(l-r): John Clarke, Michel H. Devoret, and John M. Martinis.
Credit:
Niklas Elmehed/Nobel Prize Outreach
From subatomic to the macroscale
Clarke, Devoret, and Martinis were the first to demonstrate that quantum effects, such as quantum tunneling and energy quantization, can operate on macroscopic scales, not just one particle at a time.
After earning his PhD from University of Cambridge, Clarke came to the University of California, Berkeley, as a postdoc, eventually joining the faculty in 1969. By the mid-1980s, Devoret and Martinis had joined Clarke’s lab as a postdoc and graduate student, respectively. The trio decided to look for evidence of macroscopic quantum tunneling using a specialized circuit called a Josephson junction—a macroscopic device that takes advantage of a tunneling effect that is now widely used in quantum computing, quantum sensing, and cryptography.
A Josephson junction—named after British physicist Brian Josephson, who won the 1973 Nobel Prize in physics—is basically two semiconductor pieces separated by an insulating barrier. Despite this small gap between two conductors, electrons can still tunnel through the insulator and create a current. That occurs at sufficiently low temperatures, when the junction becomes superconducting as electrons form so-called “Cooper pairs.”

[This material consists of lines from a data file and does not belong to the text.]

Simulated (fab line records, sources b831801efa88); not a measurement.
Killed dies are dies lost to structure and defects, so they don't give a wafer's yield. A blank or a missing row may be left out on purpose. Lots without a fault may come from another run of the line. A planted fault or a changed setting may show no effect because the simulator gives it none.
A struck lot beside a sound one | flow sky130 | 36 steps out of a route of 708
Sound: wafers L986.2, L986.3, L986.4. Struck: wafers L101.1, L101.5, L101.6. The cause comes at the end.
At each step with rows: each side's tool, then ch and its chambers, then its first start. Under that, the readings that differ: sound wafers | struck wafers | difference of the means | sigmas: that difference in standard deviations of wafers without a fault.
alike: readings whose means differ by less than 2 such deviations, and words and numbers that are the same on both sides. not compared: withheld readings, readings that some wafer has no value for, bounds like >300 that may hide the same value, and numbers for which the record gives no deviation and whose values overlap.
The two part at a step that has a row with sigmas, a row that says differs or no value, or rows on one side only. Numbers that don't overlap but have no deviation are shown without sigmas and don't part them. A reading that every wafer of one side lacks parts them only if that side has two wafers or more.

The team built an electrical circuit-based oscillator on a microchip measuring about one centimeter in size—essentially a quantum version of the classic pendulum. Their biggest challenge was figuring out how to reduce the noise in their experimental apparatus. For their experiments, they first fed a weak current into the junction and measured the voltage—initially zero. Then they increased the current and measured how long it took for the system to tunnel out of its enclosed state to produce a voltage.
Credit:
Johan Jarnestad/The Royal Swedish Academy of Sciences
They took many measurements and found that the average current increased as the device’s temperature falls, as expected. But at some point, the temperature got so low that the device became superconducting and the average current became independent of the device’s temperature—a telltale signature of macroscopic quantum tunneling.